Ratio Calculator

Proportion Solver (Solve A:B = C:D):

Step 1: Select "Solve A:B = C:D" from the Calculator Mode dropdown.

Step 2: Enter any three of the four values (A, B, C, D) and leave exactly one field empty. The calculator solves for the missing value using cross-multiplication.

Step 3: Click Calculate. The result shows the missing value, the complete proportion, and step-by-step solution.

Ratio Scaler (Enlarge or Shrink):

Step 1: Select "Scale a ratio" from the Calculator Mode dropdown.

Step 2: Enter the two parts of your ratio in the Left and Right fields.

Step 3: Choose whether to Enlarge or Shrink the ratio.

Step 4: Enter the multiplier (how many times to scale it).

Step 5: Click Calculate. The result shows the scaled ratio.

A ratio is a way to compare two or more quantities by showing the relative size of one quantity to another. Written as A:B (read as "A to B"), a ratio tells you that for every A units of the first quantity, there are B units of the second quantity.

Ratios appear everywhere in daily life. A recipe that calls for 2 cups of flour to 1 cup of sugar has a 2:1 ratio. A map scale of 1:100,000 means 1 centimeter on the map represents 100,000 centimeters (1 kilometer) in real life. A classroom with 15 students and 1 teacher has a student-to-teacher ratio of 15:1.

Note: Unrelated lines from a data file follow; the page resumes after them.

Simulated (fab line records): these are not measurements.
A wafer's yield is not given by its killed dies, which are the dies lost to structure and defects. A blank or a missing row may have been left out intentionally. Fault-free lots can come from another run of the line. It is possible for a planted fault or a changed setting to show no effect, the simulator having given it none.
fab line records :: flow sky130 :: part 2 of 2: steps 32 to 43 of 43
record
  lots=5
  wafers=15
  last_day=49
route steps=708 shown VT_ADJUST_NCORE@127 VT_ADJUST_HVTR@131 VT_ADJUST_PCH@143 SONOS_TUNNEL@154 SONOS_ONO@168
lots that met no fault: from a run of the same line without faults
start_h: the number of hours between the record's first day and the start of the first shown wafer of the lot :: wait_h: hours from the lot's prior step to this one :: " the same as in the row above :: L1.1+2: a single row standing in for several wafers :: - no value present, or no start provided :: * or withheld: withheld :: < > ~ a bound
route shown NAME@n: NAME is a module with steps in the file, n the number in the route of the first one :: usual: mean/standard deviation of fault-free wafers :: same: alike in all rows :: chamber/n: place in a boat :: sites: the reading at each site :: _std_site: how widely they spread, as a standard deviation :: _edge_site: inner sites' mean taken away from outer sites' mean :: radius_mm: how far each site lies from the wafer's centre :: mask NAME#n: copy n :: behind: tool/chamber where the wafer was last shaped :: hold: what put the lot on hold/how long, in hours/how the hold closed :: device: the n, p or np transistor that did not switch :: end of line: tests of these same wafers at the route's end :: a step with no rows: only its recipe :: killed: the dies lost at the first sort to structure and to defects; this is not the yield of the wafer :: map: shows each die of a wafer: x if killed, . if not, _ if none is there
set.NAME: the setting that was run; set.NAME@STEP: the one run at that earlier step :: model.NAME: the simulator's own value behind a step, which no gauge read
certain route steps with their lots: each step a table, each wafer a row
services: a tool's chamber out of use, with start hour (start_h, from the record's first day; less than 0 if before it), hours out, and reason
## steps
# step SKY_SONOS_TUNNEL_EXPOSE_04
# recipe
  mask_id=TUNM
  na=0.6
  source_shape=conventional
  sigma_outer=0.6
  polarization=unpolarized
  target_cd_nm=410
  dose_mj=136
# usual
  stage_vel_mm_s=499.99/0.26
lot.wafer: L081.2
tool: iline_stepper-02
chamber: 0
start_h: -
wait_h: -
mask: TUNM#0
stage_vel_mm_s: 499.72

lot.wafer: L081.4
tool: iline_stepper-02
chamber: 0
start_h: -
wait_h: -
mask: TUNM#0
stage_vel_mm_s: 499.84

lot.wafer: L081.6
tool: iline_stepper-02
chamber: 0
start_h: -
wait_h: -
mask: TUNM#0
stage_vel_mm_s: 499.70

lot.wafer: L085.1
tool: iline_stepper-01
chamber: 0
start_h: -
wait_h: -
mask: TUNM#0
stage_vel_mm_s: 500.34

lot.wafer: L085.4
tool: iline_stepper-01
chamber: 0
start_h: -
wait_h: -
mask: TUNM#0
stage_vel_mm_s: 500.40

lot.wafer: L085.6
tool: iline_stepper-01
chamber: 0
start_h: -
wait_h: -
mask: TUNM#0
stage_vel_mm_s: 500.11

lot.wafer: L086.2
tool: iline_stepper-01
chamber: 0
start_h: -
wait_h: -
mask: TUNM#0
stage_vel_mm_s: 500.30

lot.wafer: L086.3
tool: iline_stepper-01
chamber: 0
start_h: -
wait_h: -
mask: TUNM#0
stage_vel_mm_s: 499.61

A proportion is an equation stating that two ratios are equal: A:B = C:D. This means A/B = C/D. Cross-multiplication gives us A × D = B × C, which lets us find any missing value when the other three are known. This is the foundation of the proportion solver in this calculator.

Ratios can be scaled up or down by multiplying or dividing both parts by the same number. The ratio 3:4 is equivalent to 6:8, 9:12, and 30:40 — they all represent the same relationship. Scaling ratios is useful when adjusting recipes, resizing images, mixing solutions, or converting between measurement systems.

Proportion Solver (Cross-Multiplication):

Given A:B = C:D, the relationship is A/B = C/D, which means A × D = B × C.

To find the missing value:
- If A is missing: A = (B × C) / D
- If B is missing: B = (A × D) / C
- If C is missing: C = (A × D) / B
- If D is missing: D = (B × C) / A

Example: If 3:4 = 600:D, then D = (4 × 600) / 3 = 2400 / 3 = 800.

Ratio Scaling:

To enlarge a ratio by a factor of N, multiply both parts by N:
- A:B enlarged by N = (A × N):(B × N)

To shrink a ratio by a factor of N, divide both parts by N:
- A:B shrunk by N = (A / N):(B / N)

Example: 250:280 shrunk by 2.5 = 100:112.

Example 1: Solving a Proportion
A recipe uses flour and sugar in a 3:4 ratio. If you have 600g of flour, how much sugar do you need? Set up 3:4 = 600:D, leave D empty. Result: D = 800g of sugar.

Example 2: Scaling a Map Distance
A map has a scale of 1:25,000. A trail measures 8 cm on the map. Set up 1:25,000 = 8:D. Result: D = 200,000 cm (2 km) in real distance.

Example 3: Shrinking a Ratio
You have a paint mixture of 250:280. You need a smaller batch at half the size. Use the Scale mode, enter 250:280, select Shrink, multiplier 2. Result: 125:140.

Simplify before solving. If your ratio has large numbers, divide both sides by their greatest common divisor first. 150:200 simplifies to 3:4, making the math much easier.

Cross-multiplication is your best friend. For any proportion A:B = C:D, the relationship A×D = B×C always holds. This lets you find any missing value when you know the other three.

Check your answer by plugging it back in. After solving, verify that A/B equals C/D. If the two fractions are equal, your answer is correct.

Scaling preserves the ratio. Multiplying or dividing both sides by the same number gives an equivalent ratio. 3:4 = 6:8 = 30:40 — they all represent the same relationship.